Spring

Every season brings its own set of challenges and every year is typically different from the last.

One most urgent subject we are the most adamant about preaching this time of year is how seriously we are opposed to chemical lawn treatments and insecticide sprays. CHEMICALS KILL! No matter what you have been told; Dandelions are NOT your enemy!

Honeybee Loaded with Pollen
This pretty little girl with her pollen baskets full is visiting a Dandelion bloom.

THE NEED FOR FEED

Just like humans, honey bees are anxious to get out and experience the abundance of Springtime freshness. Just like humans they crave a fresh earthy meal. Dandelions, crocus, fruit trees and other kinds of flowering plants are life-sustaining food sources for these tiny insects who have also been cooped up all winter long. They need “clean” food!

A colony needs an ample amount of honey in store going into winter in order for them to make it through to spring until flowers begin to appear. We try to be extra careful by leaving as much honey as we believe they need, even if it means leaving a honey super on top of their hive. The honey that they produce is far more healthy for them than any sugar supplement otherwise needed. However, it is common practice for beekeepers to supplement nutrition by feeding syrup and/or patties made with mixtures of table sugar and water.

If outside temperatures are below 40 degrees at night, sugar patties are made. A sugar patty will consist of organic sugar (or table sugar if organic is not available) mixed with just enough water to hold it together. We will put this mixture into a one gallon size Ziplock bag with two small 1″ X 1″ X 4″ chunks of wood placed inside and on what will become the bottom side of the bag. This will keep the bees from suffocating underneath. When we place the bag on top of the hive frames, we will cut slits into the bag so the bees have access to the sugar patty. I have also added one drop of peppermint essential oil to this mixture when I believe they need a little help stimulating their appetite. I also believe that it helps ward off mites.

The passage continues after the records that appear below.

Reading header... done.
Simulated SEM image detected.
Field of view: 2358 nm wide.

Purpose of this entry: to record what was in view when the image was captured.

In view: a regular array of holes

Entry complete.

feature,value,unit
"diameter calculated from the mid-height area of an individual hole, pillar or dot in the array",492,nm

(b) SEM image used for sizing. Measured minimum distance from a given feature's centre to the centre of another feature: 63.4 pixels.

When temperatures are above 40 degrees at night, we may feed sugar syrup. Early in the Spring we may feed the bees a 2:1 ratio, sugar to water to give them a bit of a boost. If they are still taking it in as flowers begin to bloom, we will cut it back to a 1:1 ratio.

We stop feeding as soon as we see the obvious nectar flow. Meaning the bees are on all nearby blossoms and they slow or stop consuming the syrup.